Accessing Ozone from Spark

In CML, you can connect Spark to the Ozone object store with a script. The following example demonstrates how to do this.

This script, in Scala, counts the number of word occurrences in a text file. The key point in this example is to use the following string to refer to the text file: ofs://omservice1/s3v/hivetest/spark/jedi_wisdom.txt

Word counting example in Scala

import sys.process._

// Put the input file into Ozone
//"hdfs dfs -put data/jedi_wisdom.txt ofs://omservice1/s3v/hivetest/spark" !

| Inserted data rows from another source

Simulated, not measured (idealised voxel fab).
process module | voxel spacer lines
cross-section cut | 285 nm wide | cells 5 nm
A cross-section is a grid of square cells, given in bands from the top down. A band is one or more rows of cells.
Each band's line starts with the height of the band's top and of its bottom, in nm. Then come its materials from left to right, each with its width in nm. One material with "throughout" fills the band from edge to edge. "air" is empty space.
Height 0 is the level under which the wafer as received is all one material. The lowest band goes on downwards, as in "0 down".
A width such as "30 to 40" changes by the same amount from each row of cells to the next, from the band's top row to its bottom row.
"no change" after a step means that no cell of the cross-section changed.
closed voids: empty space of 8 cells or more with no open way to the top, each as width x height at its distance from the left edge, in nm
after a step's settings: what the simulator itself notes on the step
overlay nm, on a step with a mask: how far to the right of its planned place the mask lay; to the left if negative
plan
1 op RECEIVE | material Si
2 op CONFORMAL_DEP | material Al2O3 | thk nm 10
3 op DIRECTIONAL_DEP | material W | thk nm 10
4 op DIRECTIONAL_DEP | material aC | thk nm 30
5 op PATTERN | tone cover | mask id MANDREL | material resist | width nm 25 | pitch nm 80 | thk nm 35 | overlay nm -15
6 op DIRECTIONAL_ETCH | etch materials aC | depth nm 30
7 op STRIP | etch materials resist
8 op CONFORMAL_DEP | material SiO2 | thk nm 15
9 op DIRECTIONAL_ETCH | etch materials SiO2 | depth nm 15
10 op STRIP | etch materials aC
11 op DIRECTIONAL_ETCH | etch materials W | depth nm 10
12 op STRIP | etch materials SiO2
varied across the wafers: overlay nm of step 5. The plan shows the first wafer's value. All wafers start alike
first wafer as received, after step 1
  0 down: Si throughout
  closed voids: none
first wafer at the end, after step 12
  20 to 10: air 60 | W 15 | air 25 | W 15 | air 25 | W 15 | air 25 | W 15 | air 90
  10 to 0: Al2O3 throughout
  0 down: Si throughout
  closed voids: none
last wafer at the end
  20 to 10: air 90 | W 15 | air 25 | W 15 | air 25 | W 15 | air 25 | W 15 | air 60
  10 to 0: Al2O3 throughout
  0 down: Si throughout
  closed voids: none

// Set the following spark setting in the file "spark-defaults.conf" on the CML session using terminal
//spark.yarn.access.hadoopFileSystems=ofs://omservice1/s3v/hivetest

//count lower bound
val threshold = 2
// this file must already exist in hdfs, add a
// local version by dropping into the terminal.
val tokenized = sc.textFile("ofs://omservice1/s3v/hivetest/spark/jedi_wisdom.txt").flatMap(_.split(" "))
// count the occurrence of each word
val wordCounts = tokenized.map((_ , 1)).reduceByKey(_ + _)
// filter out words with fewer than threshold occurrences
val filtered = wordCounts.filter(_._2 >= threshold)
System.out.println(filtered.collect().mkString(","))